How can I use PCA properly?
I'd like to implement the character recognition. The implementation of LBP pattern and spatial histogram is fine for me, but I face some problems when doing the PCA process.
I've looked for the internet resources, but cannot solve my difficulty. As for my code, the size of spatial_histogram is 116384 (rowcol) . But after the projection, the size of projection_result is only 1*1. My purpose is to reduce the dimension of the obtained spatial histogram into smaller size, so that I can then port the result with smaller size into SVM for training. How can I make it turn the size of feature vector of my spatial histogram into 200?
Besides, I have seen a lot about PCA's function like "project", "backproject", but I'm quite confused about that.
Here's my piece of code:
Mat inImg = imread(filename,0);
Mat lbp_image(inImg.rows-2, inImg.rows-2, CV_8UC1, Scalar(0));
int radius = 1;
int neighbors = 8;
int grid_x = 8, grid_y = 8;
olbp(inImg, lbp_image);
Mat histMat = spatial_histogram(
lbp_image,
static_cast<int>(std::pow(2.0, static_cast<double>(neighbors))),
grid_x,
grid_y,
true);
histograms.push_back(histMat);
PCA pca(histMat,Mat(),CV_PCA_DATA_AS_ROW, 200); // histMat <- 1*16384
pca.project(histMat,projection_result);
you can't make a PCA from a single histogram. you have to stack all your histograms in training to a N(histograms) x M(features) Mat to make the pca.
then, for prediction later, you project a single histogram using that pca (to a short, 200 elem fature vector)

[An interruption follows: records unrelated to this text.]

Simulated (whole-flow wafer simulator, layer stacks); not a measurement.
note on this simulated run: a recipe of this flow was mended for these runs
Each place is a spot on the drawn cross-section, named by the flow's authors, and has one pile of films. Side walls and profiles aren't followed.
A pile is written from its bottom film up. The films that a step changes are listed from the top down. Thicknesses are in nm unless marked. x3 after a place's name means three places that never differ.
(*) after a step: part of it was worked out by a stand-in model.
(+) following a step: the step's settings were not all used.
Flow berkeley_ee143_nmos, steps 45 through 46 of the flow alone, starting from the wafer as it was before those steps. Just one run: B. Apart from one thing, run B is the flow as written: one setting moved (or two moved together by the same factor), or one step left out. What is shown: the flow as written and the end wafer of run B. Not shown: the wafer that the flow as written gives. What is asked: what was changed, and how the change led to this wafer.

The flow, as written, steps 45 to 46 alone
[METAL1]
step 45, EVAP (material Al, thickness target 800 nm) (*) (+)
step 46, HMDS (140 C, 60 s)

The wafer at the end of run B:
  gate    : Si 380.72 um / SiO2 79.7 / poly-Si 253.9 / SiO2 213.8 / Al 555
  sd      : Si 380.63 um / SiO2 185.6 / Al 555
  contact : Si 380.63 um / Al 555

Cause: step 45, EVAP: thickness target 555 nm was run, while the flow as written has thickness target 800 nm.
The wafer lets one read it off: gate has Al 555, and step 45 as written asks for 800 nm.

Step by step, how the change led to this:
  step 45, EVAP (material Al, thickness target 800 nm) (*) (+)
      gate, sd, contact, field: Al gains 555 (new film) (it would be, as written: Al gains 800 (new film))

Thanks for your answering @berak. But I don't quite get your meaning. I think your meaning is that the spatial_histogram function generates a single histogram for a single type of character like 'A', and then do (let say) 30 more samples of character A. Then, 30 * 16384 histogram mat is generated, where each row represents a character sample. After that, put that Mat to a PCA to project. But what I want is to use PCA to reduce the dimension of histogram vector from 1 * 16384 to 1 * 200 or more, and then generate a 30 * 200 Mat to form a training data for SVM to train. Is my idea right?
you need much more data to make it work (like a few 1000).
to retain 200 eigenvectors in a pca, you need more than 200 rows of data.
I think I understand what I can do now. I appreciate your help!